A ‘historical moment’: Brightline West starts work on Vegas-to-LA high-speed rail

From left to right, Congresswoman Norma Torres representing California's 35th Congressional Dis ...

Brightline West broke ground Monday on its Las Vegas-to-Southern California high-speed train project with high hopes the $12 billion project will write a new chapter in the history of American rail.

“I’m convinced that the first time that first passenger buys a ticket and sits in a seat on that first high-speed trip on American soil, everything will change,” U.S. Department of Transportation Secretary Pete Buttigieg told the Las Vegas Review-Journal. “The entire country will expect and demand that kind of quality and speed of service.”

Buttigieg was joined at the groundbreaking by Brightline founder Wes Edens — who dubbed the groundbreaking a “historical moment” — as well as Gov. Joe Lombardo and state and federal officials from Nevada and California.

The tourism and transportation benefits of the 218-mile rail line, which will be built in the median of Interstate 15, weren’t enough to get the project to the groundbreaking ceremony. The thousands of jobs expected to be created between the construction and the operation of the system gave it that final push, Lombardo said.

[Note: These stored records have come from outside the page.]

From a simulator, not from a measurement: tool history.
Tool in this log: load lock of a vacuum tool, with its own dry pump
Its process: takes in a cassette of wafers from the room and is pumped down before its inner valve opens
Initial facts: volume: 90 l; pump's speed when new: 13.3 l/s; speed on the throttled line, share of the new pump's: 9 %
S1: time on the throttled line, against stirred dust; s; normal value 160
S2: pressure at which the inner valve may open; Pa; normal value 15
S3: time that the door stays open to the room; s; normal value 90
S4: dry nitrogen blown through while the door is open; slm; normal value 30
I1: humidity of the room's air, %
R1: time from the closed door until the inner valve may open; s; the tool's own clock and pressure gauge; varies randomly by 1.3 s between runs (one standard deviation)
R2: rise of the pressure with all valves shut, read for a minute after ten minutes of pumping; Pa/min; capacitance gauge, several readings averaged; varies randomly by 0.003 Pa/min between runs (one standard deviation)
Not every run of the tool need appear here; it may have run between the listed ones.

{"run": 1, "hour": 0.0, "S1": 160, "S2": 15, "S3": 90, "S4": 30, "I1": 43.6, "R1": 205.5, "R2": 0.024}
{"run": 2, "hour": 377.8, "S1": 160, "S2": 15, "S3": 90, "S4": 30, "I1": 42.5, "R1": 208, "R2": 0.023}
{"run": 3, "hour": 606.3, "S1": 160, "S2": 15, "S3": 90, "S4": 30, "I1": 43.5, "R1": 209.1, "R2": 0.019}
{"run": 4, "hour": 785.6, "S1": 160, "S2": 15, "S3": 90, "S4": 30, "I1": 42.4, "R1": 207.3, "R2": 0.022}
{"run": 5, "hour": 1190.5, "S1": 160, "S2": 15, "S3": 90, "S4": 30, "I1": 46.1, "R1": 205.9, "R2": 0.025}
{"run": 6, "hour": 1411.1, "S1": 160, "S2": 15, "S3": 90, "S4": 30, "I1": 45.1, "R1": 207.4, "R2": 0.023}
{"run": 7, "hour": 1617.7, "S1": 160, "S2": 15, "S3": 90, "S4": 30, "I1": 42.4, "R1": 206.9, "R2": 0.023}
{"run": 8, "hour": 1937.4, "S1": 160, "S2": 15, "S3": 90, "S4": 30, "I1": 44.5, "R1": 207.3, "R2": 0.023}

“Obviously, we are here because of the economic impact and the tourism and what it’s going to do for our economy. But more importantly, we’re saving lives as part of the process, and we’re putting people to work,” Lombardo said. “Through this visionary project and public-private partnership, we’re going to create thousands of jobs … bring incredible transportation infrastructure to the West and create an innovative, fast and sustainable transportation solution.”

Buttigieg said he’s been asked by many Americans who have traveled abroad why high-speed rail and other transportation options popular in other countries haven’t made it to the United States.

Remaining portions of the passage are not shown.